[comp.unix.programmer] Server death detection?

mcdaniel@adi.com (Tim McDaniel) (10/18/90)

My coworker has a problem.  (Well, actually, he has lots of problems,
but only one concerns us now. 8-)

He's got a server and a client talking via sockets over a network,
running under ULTRIX 4.0 and/or SUN OS 4.1.  At some point, the server
is killed.  He would like the client to receive notification ASAP that
this has occurred.

SIGPIPE only happens when the client tries to write to the server.

select is no help at all: the death of the other end of the connection
is not perceived as an exception.

There does not seem to be a setsockopt option for this.

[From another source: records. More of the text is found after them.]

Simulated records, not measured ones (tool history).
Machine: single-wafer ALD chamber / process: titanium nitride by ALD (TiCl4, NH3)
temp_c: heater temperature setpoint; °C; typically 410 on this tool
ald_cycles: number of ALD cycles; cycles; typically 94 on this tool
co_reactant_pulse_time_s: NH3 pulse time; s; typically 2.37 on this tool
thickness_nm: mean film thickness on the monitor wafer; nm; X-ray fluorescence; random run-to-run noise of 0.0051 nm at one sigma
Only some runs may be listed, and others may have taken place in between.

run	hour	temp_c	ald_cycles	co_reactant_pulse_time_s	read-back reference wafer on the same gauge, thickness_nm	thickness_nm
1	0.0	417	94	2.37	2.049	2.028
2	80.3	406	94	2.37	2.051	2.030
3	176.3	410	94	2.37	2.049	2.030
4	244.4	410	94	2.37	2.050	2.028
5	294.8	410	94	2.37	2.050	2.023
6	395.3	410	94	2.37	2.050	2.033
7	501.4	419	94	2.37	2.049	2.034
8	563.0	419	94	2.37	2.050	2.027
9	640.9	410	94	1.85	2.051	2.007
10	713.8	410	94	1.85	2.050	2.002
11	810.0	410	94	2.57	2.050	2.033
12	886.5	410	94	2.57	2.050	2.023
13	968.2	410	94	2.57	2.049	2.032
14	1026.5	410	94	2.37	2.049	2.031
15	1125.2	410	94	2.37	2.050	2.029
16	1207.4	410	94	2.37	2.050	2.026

His current workaround is to have an alarm occur every N seconds.  In
the signal handler, he will attempt a non-blocking peek mode receive.
If the server died, it'll return an EOF.  If not, it'll return -1 with
EWOULDBLOCK.

There are two minor concerns with the latter approach.  One is the
overhead if N is small.  The other is that the communication stuff is
in a library, and he has little control over the caller.  If the
caller pauses, it'll get interrupted by the alarm; every program using
this library must therefore check, after each pause, that the
condition being awaited has occurred.  This is good UNIX programming
practice, but he has no way to enforce it.

In general, the workaround is a bit unclean.  He'd like the mechanism
to be immediate and silent to callers.  Is there a better way?
--
Tim McDaniel                 Applied Dynamics Int'l.; Ann Arbor, Michigan, USA
Work phone: +1 313 973 1300                        Home phone: +1 313 677 4386
Internet: mcdaniel@adi.com                UUCP: {uunet,sharkey}!amara!mcdaniel

pawel@cs.UAlberta.CA (Pawel Gburzynski) (10/19/90)

From article <MCDANIEL.90Oct18111427@dolphin.adi.com>, by mcdaniel@adi.com (Tim McDaniel):
> 
> select is no help at all: the death of the other end of the connection
> is not perceived as an exception.
> 
Actually it is. When a socket is closed, it appears as "ready to read" on
the other side (with EOF).

                                   Pawel Gburzynski.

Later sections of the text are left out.